Router Problem

I’m having a problem with my router. Pages on the internet refuse to load, timeout, or go very slow. The same happens when I try and connect to the router’s admin page, so it’s not the internet. No other computers on the network are having this problem. I’ve tried connecting to the router via a wireless connection and a wired connection and the problem persists. I have Windows Firewall turned off, and no other firewalls.

Any idea what the problem is?

Am I understanding you correctly that other computers have no issue with that router?

If so, the next step is to test whether that particular computer can connect to another router (wirelessly or via wire).

Also, try connecting the computer directly to the cable/dsl modem.

It turns out the problem has spread to the other computers. Everyone is having problems now.

Like I said, I have difficulty opening the router’s admin page with my browser. I presume it’s possible for routers to degrade, rather than just be operable/inoperable.

Edit: Powercycled and reset the router (little button that needs a pin to push it in.) And it seems to be ok. I did that as well a few hours ago and it got better for a while, but degraded again. I figure I’m going to need a new router.

Can anyone advise on the benefits of an N router over a G router?

If you held the pin in for any length of time when you powered the router back up you are probably doing the ‘hard reset’ and you may not have really wanted or needed that. I’m generalizing and I don’t know for a fact that this is the case with your particular router.

Can you verify that the router (also your LAN Gateway) can be reached or at least pinged? I’m going to assume that you have indeed done a hard reset but that your ISP’s defaults are fine with DHCPing the WAN side.

At your computer, bring up the DOS box (Start - Run - “cmd”)
at a command line type in “ipconfig” (w/o quotes btw)
look for your working ethernet or wireless adapter; it will have an IP address line (that’s you), a subnet mask (ignore) and the address for a Default Gateway - take that down.

next type “ping nnn.nnn.n.n” where the n’s are the Gateway address. Do you or don’t you get a response like ‘Reply from … time = 2ms …’ or is it saying that everything it sent to that address was lost?

If it wasn’t already the address you were using to get on your router’s admin console try typing in “http://nnn.nnn.n.n” to your browser’s address bar and see if it prompts for a name and password. If it doesn’t respond to the name and password you thought it was see if you can figure out what the default (out of the box) ones were… typically “admin” and “password” or both “admin” or “blank” for the password; that kind of thing.

Yeah, I had tried all that. When I pinged the router (I did it a couple of times) I was getting a mix of 1ms repsonses, some up in the high numbers, and some lost packets. When I accessed the router’s admin page, it was generally slow and sometimes timed out or the graphics didn’t load.

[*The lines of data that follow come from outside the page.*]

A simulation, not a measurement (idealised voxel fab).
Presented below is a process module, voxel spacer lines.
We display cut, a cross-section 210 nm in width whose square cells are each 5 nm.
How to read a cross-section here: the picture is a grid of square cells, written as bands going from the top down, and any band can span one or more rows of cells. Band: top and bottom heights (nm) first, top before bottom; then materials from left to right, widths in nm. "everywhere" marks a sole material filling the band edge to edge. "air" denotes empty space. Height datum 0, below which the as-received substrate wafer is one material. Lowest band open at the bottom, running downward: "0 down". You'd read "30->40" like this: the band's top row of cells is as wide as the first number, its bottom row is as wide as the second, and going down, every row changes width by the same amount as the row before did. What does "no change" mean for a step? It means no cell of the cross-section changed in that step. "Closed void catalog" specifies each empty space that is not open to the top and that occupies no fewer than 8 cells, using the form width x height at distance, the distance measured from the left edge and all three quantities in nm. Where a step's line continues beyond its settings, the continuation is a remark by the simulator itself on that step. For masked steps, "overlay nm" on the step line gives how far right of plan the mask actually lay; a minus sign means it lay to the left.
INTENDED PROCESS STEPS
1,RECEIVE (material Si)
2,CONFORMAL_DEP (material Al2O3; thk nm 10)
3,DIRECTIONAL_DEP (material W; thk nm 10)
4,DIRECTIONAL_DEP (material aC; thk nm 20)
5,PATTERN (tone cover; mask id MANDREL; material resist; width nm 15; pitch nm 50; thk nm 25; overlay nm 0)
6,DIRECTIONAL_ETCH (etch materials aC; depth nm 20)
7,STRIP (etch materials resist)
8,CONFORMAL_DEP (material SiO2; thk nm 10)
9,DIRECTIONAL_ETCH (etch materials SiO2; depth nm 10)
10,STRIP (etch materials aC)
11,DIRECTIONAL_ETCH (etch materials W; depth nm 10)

Since then the problem spread to other computers. So I reset the router again, and this cured it. (I reset it by doing the power cycle while holding down the reset button.) This gave me access to the admin page on the router. I saw a computer on it, that no-one in the family said was theirs. So I’ve blacklisted the mac address and I’ll see if someone mentions their internet not working. In the meantime, I’m going to believe we were being hacked. This shouldn’t be the case as someone would have to sit in our garden with a laptop, as that’s as far as the wireless extends.

Although it could just be the router dying, and a friend of my siblings computer who visited with their computer still showing up, as the more likely case.

Gotcha.

Just so we’re clear, the ‘hard reset’ should only be used as a last resort and almost inevitably you have to go back in and set up all of your WAN, LAN and wireless settings as it wipes them all back to default. Generally after a hard reset you would not even be able to get back on the internet without some initial configuration so when you say that you did this and it cured it I’m a bit confused unless you’re leaving those steps out.

All in all, if you’ve had the router for any length of time it is probably time for a new one it sounds like.